Thursday, July 2, 2009

Oh, good! A committee!

The boys in the new club - the Southern Baptist "Great Commission Resurgence" Club - are so excited that delegates (sorry. "messengers") to the annual meeting voted for their committee. Everyone knows that the best way to spark renewed passion for the Great Commission is to appoint a committee to study the situation and bring back recommendations.

What a bunch of Baptists.

If you want to see real change in Southern Baptist churches, you can start with about two-thirds of their members getting saved.

Then you need to talk to the backsliders about lordship.

Then you should to talk to the superficial Christians about discipleship.

Then you ought to get everybody on their knees at the altar, confessing their sins and righting wrong relationships. (The Calvinists should set the example for the "weaker brothers" and be the first to apologize - for being arrogant know-it-alls.)

Then you should get each member to pick five unsaved people with whom to develop Kingdom relationships and pick five new believers to disciple.

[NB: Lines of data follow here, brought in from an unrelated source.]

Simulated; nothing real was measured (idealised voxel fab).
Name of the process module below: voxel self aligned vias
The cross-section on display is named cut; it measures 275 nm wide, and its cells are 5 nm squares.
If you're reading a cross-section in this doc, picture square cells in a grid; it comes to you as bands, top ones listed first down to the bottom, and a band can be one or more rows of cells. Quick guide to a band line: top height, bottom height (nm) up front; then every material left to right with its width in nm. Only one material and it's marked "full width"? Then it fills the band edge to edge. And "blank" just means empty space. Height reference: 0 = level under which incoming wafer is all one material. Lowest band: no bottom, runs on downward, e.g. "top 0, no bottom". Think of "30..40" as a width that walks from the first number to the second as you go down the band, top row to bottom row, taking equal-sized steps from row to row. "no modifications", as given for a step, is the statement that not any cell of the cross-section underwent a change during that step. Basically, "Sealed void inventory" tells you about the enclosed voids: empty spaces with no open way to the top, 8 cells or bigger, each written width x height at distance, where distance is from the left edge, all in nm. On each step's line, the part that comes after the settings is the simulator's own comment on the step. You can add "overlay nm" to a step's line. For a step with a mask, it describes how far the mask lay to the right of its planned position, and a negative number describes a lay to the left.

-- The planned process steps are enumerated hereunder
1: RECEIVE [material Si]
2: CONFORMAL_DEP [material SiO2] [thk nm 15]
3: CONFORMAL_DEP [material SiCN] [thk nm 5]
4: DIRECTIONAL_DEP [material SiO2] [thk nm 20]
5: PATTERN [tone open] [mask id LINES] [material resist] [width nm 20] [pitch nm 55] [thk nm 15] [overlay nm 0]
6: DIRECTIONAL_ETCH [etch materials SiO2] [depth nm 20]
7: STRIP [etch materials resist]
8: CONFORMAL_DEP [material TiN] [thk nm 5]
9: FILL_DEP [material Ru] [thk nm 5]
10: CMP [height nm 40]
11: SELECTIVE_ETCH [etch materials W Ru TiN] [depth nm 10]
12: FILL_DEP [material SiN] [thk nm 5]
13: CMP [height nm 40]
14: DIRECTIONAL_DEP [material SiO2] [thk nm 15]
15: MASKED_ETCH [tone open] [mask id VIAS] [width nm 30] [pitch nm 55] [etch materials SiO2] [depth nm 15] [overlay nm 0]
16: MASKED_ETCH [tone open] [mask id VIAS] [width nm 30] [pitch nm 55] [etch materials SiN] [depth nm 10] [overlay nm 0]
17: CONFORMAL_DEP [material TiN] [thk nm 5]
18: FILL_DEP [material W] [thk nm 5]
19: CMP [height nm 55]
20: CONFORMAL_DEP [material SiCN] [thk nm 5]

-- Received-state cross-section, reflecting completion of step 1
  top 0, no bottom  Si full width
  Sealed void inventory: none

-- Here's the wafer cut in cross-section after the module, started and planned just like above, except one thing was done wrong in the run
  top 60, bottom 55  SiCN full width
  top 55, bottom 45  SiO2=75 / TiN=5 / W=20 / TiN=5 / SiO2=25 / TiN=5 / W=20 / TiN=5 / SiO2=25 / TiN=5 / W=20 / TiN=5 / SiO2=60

Then you should all get on the church van and head over across the tracks and see how things are going in the real world.

Then some of you get on a bus and head cross country to help start a new church. And some others get on a plane and fly overseas to sit with people dying of AIDS.

Then everyone meet back here one year from today and we'll talk about all the great things God did while the GCR Committee was spending buckets of money, deliberating how to keep God's Southern Baptist Kingdom out of the crapper. (Mark Driscoll told me it was "missional" to use that word in this context.)

These boys make all kinds of noise about passion for the Great Commission. Then they form a committee to talk about reorganizing the denomination.

Oh, yes, that ought to work. I mean, it worked for Jesus, right?